I got my official DEF CON 26 cybersecurity conference “HUMAN” badge and now exploring its hidden features. Defcon badges have puzzles to unlock that can be solved to get the coveted “black badge”. The badge is basically a circuit board, so it is hardware that you wear around your neck. It is quite heavy since you also need to add 4 AA batteries to power it up. It is artistic and cool to look at, but not so much fun to wear. The weight of the batteries kind of bears on your neck. The artwork shows what appears to be various types of rooms. There are various chip components one can find on the circuit board which include SOIC, microcontrollers and a main processor. The creator of the DEF CON 26 badge are The Toymakers (TYMKRS), a Minnesota based collective.
Let’s go ahead and explore the badge itself.
Here are the physical dimensions of the badge:
- 8” x 3”
- 4 Battery Holders (1.5 V each, 6 V total)
- 30 LED
- PIC32MM0256GPM Processor 48-pin TQFP
- 256 kB RAM, 512 kB SRAM
- 1 USB Port Micro-USB type B
The badge itself has an illustration on its front side, where the “DEFCON” lettering is placed with touch capacitive buttons underneath it. One button on the lower left hand side is the DEF CON logo while the other two represent the numbers “2” and “6”. These buttons do have a purpose and once you press down on them it changes the way the LED colors appear.
At the bottom of the badge, next to the battery holders, are pins that can actually be used to connect with other badges. I did not explore enough on this, but it is a way to interact with other badges.
The badge is powered by 4 AA batteries, but it can also be powered when connected via USB. I connected it to a laptop computer’s USB type A port and it powered up the board, immediately lighting up the LEDs. According to DEF CON event staff, some users badges malfunctioned because the batteries where put in the wrong way. I am not going to try that at all just to see if it really happens since I value these badges enough not to destroy it. The batteries must be placed with the “+” positive end matching the “+” on the holder, and likewise for the “-“ negative. Are some people just careless or have they never put batteries in a device before? It is possible since many electronic devices have an integrated Li-Ion battery and AA batteries are not required.

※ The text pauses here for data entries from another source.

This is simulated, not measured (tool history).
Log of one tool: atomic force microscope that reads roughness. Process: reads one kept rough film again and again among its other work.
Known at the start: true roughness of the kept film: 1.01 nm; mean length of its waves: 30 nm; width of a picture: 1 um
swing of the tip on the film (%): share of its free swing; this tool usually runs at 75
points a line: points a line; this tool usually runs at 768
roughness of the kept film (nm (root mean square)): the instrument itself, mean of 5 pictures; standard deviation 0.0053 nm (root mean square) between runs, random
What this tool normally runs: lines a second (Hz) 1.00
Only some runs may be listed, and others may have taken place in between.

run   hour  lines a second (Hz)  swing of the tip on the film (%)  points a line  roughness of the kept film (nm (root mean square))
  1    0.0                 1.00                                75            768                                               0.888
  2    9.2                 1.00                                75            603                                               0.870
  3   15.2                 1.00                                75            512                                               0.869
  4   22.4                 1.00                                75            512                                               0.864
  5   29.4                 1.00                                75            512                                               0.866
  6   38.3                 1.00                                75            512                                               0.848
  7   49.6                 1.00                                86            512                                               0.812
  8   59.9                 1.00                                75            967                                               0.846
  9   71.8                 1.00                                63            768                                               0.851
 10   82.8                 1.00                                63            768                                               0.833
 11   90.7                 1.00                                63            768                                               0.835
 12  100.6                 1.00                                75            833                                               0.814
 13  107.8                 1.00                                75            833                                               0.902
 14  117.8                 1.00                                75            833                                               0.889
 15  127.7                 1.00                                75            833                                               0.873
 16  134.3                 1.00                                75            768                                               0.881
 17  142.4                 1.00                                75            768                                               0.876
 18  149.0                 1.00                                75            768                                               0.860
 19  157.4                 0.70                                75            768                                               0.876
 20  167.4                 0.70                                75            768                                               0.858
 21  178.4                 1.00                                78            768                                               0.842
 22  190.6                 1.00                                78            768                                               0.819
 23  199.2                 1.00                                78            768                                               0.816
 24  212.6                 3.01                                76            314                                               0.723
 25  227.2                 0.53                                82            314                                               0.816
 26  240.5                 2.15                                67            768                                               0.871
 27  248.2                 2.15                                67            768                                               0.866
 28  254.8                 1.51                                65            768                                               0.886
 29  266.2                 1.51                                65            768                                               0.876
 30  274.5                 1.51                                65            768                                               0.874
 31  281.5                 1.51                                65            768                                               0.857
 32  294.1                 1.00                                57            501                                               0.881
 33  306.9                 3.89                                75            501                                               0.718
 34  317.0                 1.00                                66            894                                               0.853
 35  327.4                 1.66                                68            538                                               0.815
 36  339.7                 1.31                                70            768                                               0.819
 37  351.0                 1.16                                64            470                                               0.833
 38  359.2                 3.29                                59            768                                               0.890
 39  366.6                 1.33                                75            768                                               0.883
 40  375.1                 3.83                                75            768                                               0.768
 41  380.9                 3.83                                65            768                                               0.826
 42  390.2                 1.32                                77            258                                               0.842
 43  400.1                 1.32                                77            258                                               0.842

The USB connection not only powers up the badge, there is something else it can do. Once you enumerate the badge as a device on your computer you can access a special screen. Once you can access the screen you will that the output uses ASCII characters. It also opens up in a terminal style interface. It will output what appears to be a game, complete with some instructions. I have not played the game so I cannot say what it is all about at the moment. There is definitely more to this game that is worthy of discussion.
DEF CON badges are getting more creative. Attendees can have multiple types of badges like press, speaker, goon, etc. You can even create your own unofficial badge because it is also cool to do so. The fun part about it is that it is open source, so you can hack into the badge and add your own custom features and interfaces. That is what the badge is all about. While in other conferences the badge is simply a name tag, DEF CON makes it more memorable and even functional. Just another toy for “hackers” to play with.
Note: This article features the official DEF CON 26 badge, hosted at the Caesar’s Palace in Las Vegas, NV USA (August 9–12, 2018).